Raina Telgemeier’s path to global dominance of the young adult graphic novel market started when in 2006 she began adapting Ann M. Martin’s hugely successful novels featuring four young girls who form a babysitter’s club. The easy manner and charm of Telgemeier’s subsequent work is already apparent. She retains the chapters in order to break the story down into easier chunks, gives the entire cast a youthful charm while ensuring they’re visually distinct, and keeps the art simple, but not without detail to establish a setting.

As she tells us on the opening page, it’s Kristy Thomas whose idea it was to start a babysitting club, having worked out how when parents need a babysitter it often takes them several phone calls to hook up with someone. If she and her friends Claudia Kishi, Stacey McGill and Mary Anne Spier had a club, parents would only need to call one number, and even if one of them was cheerleading and another had to look after their own younger sibling there’d still be someone available. There prove to be plenty of stages between concept and actuality, and they’re all considered. They’ve surely since been used as a template by readers, as they must have been when Martin published her original novel.

While kept upbeat and cheery, this isn’t a sanitised world. The girls have individual problems, ranging from considerable shyness to even more serious matters, and these aren’t trivialised. Just as in the real world there isn’t always a simple solution, but it’s stressed that it’s always worth talking, and those problems are given greater attention in the following books, beginning with The Truth About Stacey. What makes The Baby-Sitters Club such fun, though, isn’t the problems they have, it’s the imagination applied to creating various strange situations the girls find themselves in, and how they require ingenuity to deal with unruly kids or the witch who lives next door. The beginning and end of the book feature page-turning connected chapters, while all others are individual short stories, with the narration switching according to which of the girls is central to events.

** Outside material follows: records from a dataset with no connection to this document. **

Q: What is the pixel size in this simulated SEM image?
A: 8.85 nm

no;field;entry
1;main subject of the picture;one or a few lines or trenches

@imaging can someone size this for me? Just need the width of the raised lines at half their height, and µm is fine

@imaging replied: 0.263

According to the author bio, The Baby-Sitters Club novels had sold 176 million copies by 2016, and success like that doesn’t come without massive popular appeal. It’s an appeal these adaptations obviously also possess. They began as black and white editions, and were upgraded via the addition of Braden Lamb’s colour in 2016, but in slightly smaller format, the contrast compared for the sample page. Telegemeier’s art strikes the right tone in either package, and a door into a cheerful small town world remains open.